U.S. stock index futures gained, pointing to a firmer start for Wall Street on Monday. Futures for the Dow Jones, the S&P 500 and the Nasdaq Composite were up 0.4 to 0.6 percent by 4.09 a.m. ET.

The Commerce Department is set to release February personal income and consumption data at 8.30 a.m. Economists in a Reuters survey expect a 0.1 percent rise in income and a 0.3 percent increase in spending. In January, income rose 0.1 percent and spending was up 0.5 percent.

Hynix Semiconductor <000660.KS>, the world's second-biggest memory chip maker, said on Monday that global memory chip supply remained very tight and stronger than expected market conditions would continue into the second quarter.

Dallas Fed issues March Texas Manufacturing Index. In February the index read -0.1.

The Federal Deposit Insurance Corp is not yet on board with Washington Mutual Inc's bankruptcy reorganization plan, including a massive tax refund to JPMorgan Chase & Co , according to the company and a Wall Street Journal report.

It looks like some U.S. customers who preorder Apple Inc's new iPad tablet computer now may have to wait a bit longer to get the device, as the company appears to be having a hard time keeping up with demand.

Boeing Co completes ultimate-load wing test on its long-delayed 787 Dreamliner.

Zhejiang Geely Holding Group, China's largest private-run car maker, agreed on Sunday to buy Ford Motor's Volvo Swedish car business for $1.8 billion.

Citigroup Inc has expanded its budding hedge fund servicing team in London and New York by hiring 13 new employees, the Financial Times said.

SunPower Corp said it has finalized the acquisition of SunRay.

General Growth Properties Inc is getting closer to filing a bankruptcy exit plan, with its board planning to meet on Monday to give final approval to the proposal, sources familiar with the matter said.
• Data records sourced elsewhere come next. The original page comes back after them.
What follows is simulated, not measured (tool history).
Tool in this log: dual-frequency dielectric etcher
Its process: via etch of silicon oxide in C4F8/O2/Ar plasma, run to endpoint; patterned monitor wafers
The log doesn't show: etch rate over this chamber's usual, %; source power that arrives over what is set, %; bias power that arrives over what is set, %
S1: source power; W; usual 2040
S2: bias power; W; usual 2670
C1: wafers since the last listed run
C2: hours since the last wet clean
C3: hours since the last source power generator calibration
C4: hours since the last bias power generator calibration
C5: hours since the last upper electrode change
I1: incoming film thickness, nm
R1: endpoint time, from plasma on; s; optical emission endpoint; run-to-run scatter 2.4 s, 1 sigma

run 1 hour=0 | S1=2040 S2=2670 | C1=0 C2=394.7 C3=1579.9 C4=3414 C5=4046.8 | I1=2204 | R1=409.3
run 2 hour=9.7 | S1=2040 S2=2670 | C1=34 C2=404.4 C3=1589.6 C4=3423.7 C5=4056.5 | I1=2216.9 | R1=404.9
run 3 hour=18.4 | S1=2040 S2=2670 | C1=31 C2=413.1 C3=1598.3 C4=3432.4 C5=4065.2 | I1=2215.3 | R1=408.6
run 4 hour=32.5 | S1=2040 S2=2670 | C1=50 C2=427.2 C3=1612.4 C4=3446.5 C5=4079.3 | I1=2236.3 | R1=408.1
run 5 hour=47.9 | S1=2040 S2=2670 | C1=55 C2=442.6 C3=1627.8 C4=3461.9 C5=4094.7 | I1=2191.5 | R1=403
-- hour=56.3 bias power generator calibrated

The dollar lost ground to the Australian and New Zealand dollars in choppy trade driven largely by order-book cleaning ahead of the quarter-end.

European shares rose, boosted by mining stocks and the banking sector <.EU>. In Asia, Japan's Nikkei <.N225> dipped 0.1 percent, backing off an 18-month high hit last week as shares with high dividend yields such as Eisai <4523.T> fell after going ex-dividend <.T>.

The Dow and S&P ended flat on Friday, giving back earlier gains after the sinking of a South Korean naval ship, while tech shares' weakness kept the Nasdaq in slightly negative territory.

The Dow Jones industrial average <.DJI> rose 9.15 points, or 0.08 percent, to end at 10,850.36. The Standard & Poor's 500 Index <.SPX> inched up just 0.86 point, or 0.07 percent, to 1,166.59. But the Nasdaq Composite Index <.IXIC> slipped 2.28 points, or 0.10 percent, to close at 2,395.13.